Since the global financial crisis, policymakers have sought to address the fault lines that helped trigger one of the most devastating financial crises in a century, and to enable a more inclusive, stable financial system that promotes stability as well as economic development and growth.
Islamic finance offers several features that are consistent with these objectives. Islamic finance refers to financial services that conform with Islamic jurisprudence, or Shari’ah. Instead of trading in money and earning profit from the interest, Islamic banking trades in goods and services and earns profit from real economic transactions. It also has restraints on highly speculative transactions, and refrains from financing or participating in businesses and activities dealing in alcohol, gambling, tobacco, and pornography, as these are not permissible under Islam. All other activities remain very much as with any other banking and financial institution. It requires fair treatment; and institutes sanctity of contracts. And these principles hold the promise of supporting financial stability, since a key tenet of Islamic finance is that lenders should share in both the risks and rewards of the projects and loans they finance.
Islamic finance has an important potential to act as an engine of stability and inclusion. Since investors are required to bear losses that may arise on loans. there is therefore less leverage, and greater incentive to exercise strong risk management. These risk-sharing features also serve to help ensure the soundness of individual financial institutions and help discourage the types of lending booms and real estate bubbles that were the precursors of the global financial crisis.
The focus on asset-backed and risk-sharing financing also has the potential to improve access to finance by small- and medium-sized enterprises, and to support inclusive growth- by having more money for lending to stable businesses.. It is well-suited to financing large-scale infrastructure projects, whereby—similar to public-private partnerships—investors finance the construction of roads, bridges, and similar projects, and receive the returns on these investments. Finally, Islamic financial services also promise to improve financial inclusion for the large number of Muslims that are discouraged from using banks for religious reasons.
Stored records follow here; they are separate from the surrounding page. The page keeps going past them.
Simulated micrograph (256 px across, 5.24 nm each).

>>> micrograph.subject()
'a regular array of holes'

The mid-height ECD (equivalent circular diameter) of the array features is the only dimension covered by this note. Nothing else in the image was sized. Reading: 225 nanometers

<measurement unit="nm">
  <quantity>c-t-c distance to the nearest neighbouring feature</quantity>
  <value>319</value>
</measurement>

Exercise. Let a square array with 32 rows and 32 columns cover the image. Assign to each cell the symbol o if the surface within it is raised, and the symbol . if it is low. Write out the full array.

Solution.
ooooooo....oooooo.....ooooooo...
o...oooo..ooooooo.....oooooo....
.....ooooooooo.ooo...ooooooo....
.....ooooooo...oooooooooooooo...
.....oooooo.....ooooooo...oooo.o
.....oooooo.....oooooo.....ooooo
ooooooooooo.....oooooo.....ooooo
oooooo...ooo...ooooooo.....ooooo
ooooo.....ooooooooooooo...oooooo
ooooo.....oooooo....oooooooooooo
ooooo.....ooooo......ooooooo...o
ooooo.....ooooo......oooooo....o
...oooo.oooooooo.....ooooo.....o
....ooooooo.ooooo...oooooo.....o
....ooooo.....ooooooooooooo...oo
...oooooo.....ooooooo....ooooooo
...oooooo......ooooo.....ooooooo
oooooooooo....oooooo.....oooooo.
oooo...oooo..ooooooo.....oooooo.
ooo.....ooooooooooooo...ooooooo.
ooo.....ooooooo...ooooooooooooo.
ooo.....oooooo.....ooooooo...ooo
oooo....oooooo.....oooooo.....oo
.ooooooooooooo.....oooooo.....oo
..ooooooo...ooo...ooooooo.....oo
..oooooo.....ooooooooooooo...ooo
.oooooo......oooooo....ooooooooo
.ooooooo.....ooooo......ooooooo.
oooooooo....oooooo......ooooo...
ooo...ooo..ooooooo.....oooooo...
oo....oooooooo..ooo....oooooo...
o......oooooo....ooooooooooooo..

Many secular countries such as the United Kingdom (UK), France, and Singapore are promoting Islamic finance to improve financial inclusion of their domestic population and also to attract funds and investments from other countries. UK alone has more than 25 Islamic financial institutions including five full-fledged Islamic banks. In June 2014, it became the first non-Muslim country to issue a sovereign sukuk (Islamic bond). Other countries which followed suit were South Africa and Thailand. The latter already has a state-run Islamic Bank since 2002. At present, more than 75 countries offer Islamic banking products and the global market for these assets is around $2 trillion.
However, India recently saw the deferment of the launch of State Bank of India’s Shariah Equity Fund in December 2014.